STIN300 Statistical Programming in R

Credits (ECTS):5

Course responsible:Torgeir Rhoden Hvidsten, Hilde Vinje

Campus / Online:Taught campus Ås

Teaching language:Engelsk, norsk

Limits of class size:150

Course frequency:Annually

Nominal workload:Lectures/exercises 60 hours. Individual studies 65 hours.

Teaching and exam period:This course starts in the January block. This course has teaching/evaluation in the January block

About this course

This is an intensive course where you will use the programming language R to apply your statistical skills to scientific data. If you have no prior experience with programming, be prepared to put in significant effort, see "Recommended prerequisites."

Course participants are usually Master’s or PhD students who have chosen a research topic. Use your own data if possible, or ask your supervisor for a dataset. If you haven’t chosen a research topic yet, we can help you find a dataset.

You will write a report in R Markdown, which will include data visualization and statistical analysis of your dataset. Your report will be fully reproducible and contain executable code. It will serve as a valuable starting point for your future work and facilitate discussions with, for example, a supervisor.

You can learn from free online textbooks, daily tutorial documents, and by asking effective questions in the Discussions section on Canvas.

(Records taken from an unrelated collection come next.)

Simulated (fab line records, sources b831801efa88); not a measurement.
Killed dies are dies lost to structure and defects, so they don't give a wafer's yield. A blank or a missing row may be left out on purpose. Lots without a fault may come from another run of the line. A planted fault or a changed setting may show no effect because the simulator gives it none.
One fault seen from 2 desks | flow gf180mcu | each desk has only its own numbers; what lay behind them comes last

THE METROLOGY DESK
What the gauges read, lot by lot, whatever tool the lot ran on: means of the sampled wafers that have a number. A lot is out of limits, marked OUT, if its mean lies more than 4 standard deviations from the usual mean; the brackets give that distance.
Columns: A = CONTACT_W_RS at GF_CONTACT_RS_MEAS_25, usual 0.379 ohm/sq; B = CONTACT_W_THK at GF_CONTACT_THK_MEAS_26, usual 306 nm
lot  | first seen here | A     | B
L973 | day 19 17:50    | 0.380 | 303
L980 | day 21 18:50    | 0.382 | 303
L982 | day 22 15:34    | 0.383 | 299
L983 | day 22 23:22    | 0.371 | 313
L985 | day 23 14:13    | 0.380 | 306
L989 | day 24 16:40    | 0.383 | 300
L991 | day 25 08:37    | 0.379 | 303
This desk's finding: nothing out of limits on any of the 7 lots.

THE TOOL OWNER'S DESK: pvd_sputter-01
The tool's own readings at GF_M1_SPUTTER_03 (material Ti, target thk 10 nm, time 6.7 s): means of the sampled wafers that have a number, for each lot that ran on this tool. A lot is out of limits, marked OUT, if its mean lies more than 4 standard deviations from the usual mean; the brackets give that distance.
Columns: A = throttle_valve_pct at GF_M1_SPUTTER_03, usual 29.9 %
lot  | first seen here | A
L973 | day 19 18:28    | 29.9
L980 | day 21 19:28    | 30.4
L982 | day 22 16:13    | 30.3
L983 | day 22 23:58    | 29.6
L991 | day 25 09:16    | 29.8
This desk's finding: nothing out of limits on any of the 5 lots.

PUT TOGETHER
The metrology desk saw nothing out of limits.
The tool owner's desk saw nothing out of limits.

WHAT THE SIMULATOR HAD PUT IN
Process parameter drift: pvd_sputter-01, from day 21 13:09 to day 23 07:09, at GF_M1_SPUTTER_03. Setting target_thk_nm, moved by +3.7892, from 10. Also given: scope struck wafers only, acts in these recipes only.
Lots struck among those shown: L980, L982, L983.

We emphasize visualization, as well as structuring and manipulating tabular data. The course also covers: operators, variables, data types, and basic data structures, control structures such as loops and conditional statements, file and text processing and user-defined functions.

Learning outcome

Upon completion of the course the students should be capable of performing statistical analyses using a programming approach in R. The students should be able to visualize and manipulate data and make their own functions utilizing/modifying available functions in order to solve specific statistical problems. The students should also be able to present the output from statistical analyses in an accessible and scientific form using text and graphics.

KNOWLEDGE: Students will acquire

  • an understanding of how programming can automate demanding statistical computations.
  • a working knowledge of concepts, syntax and conventions for describing, fitting and interpreting statistical models in R.

SKILLS: Students will be able to

  • interpret output from R's functions for statistical modelling, such as lm().
  • read in data from various file formats including Excel, comma-separated text, and FASTA.
  • develop their own functions which use existing functions, to solve nontrivial challenges more efficiently than by nonstructured programming.
  • present results of statistical analysis in a scientific, clear form through reproducible, executable reports which weave together expository text, program code, and output such as tables and graphics.
  • troubleshoot problems by locating errors, reproducing them on a small subset of the data, step through code line by line, etc.
  • orient themselves in documentation for R packages that implements statistical methods the student knows.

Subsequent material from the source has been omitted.